Abramoff was sentenced last
week in Washington to four years in federal prison for fraud, tax
evasion and conspiracy to bribe public officials, such as former
U.S. Rep. Robert W. Ney, R-Ohio.
Abramoff already is two
years into a nearly six-year sentence for another fraud case
involving the purchase of the Dania Beach-based SunCruz gambling
cruise line.
U.S. District Judge
Ellen Huvelle could have sentenced Abramoff to 11 years, but she
gave him credit for helping the FBI investigate a number of
politicos caught in the lobbyist's vast influence-peddling scandal.
Abramoff's two federal
sentences will run concurrently.
Greenberg has said much of
Abramoff's conduct was unknown to the Miami-based law firm until he
pleaded guilty in Washington in 2006.
"The acts of Jack Abramoff
were illegal and a result of his efforts to deceive his clients and
his former firm. He was asked to leave our firm more than four years
ago," Greenberg spokeswoman Jill Perry said. "His plea agreement
acknowledges that he defrauded Greenberg Traurig, and the
restitution order recognizes that our firm was a victim of his
illegal acts."
Huvelle ordered Abramoff to
pay $15 million in restitution. Perry didn't have comment regarding
any restitution to Greenberg Traurig.
Abramoff cost his former
employer plenty, the memo shows.
Abramoff encouraged his
lobbying team to conceal the identity of recipients of trips,
dinners and other gifts on internal Greenberg Traurig reports to
hide the identity of public officials receiving the favors,
according to the government sentencing memo.
Also noted, but not in
detail, was that Abramoff committed private honest services fraud
against his employer.
"He directed a wireless
company to pay lobbying fees due to Greenberg Traurig to Abramoff's
nonprofit, the Capital Athletic Foundation," the memo states.

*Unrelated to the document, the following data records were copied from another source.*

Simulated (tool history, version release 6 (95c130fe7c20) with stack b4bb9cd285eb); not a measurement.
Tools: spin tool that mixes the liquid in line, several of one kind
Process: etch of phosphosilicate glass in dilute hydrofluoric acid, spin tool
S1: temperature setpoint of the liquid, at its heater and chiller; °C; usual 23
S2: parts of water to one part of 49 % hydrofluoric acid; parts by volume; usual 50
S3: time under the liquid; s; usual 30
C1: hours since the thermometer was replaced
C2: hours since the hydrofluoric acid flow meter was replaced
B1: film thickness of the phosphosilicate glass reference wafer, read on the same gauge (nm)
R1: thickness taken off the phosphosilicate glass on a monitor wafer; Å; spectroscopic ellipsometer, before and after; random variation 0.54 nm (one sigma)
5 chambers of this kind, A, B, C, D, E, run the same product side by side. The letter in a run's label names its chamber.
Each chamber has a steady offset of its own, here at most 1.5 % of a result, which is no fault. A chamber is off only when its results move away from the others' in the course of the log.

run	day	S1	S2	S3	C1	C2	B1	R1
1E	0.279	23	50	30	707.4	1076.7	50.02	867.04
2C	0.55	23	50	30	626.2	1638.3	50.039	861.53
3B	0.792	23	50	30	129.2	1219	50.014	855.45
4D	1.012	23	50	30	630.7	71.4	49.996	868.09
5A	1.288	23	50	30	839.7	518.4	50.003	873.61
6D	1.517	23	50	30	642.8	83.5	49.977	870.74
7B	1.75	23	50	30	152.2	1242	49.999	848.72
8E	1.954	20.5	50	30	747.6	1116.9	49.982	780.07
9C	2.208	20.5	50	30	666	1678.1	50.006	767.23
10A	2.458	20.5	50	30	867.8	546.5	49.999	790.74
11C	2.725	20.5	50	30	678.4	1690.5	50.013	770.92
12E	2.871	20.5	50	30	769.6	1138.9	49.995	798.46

A 2005 Senate inquiry found
the charity was used to pay for overseas trips for Ney, House
Majority Leader Tom DeLay and former Christian Coalition leader
Ralph Reed. CAF also was used to funnel large fees from Indian
tribes to lawmakers.
Prosecutors say Abramoff
asked a tribal client to pay the "vast bulk" of his fees through
DeLay aide Michael Scanlon's public relations firm, Capital Campaign
Strategies, which cut fees meant for Greenberg.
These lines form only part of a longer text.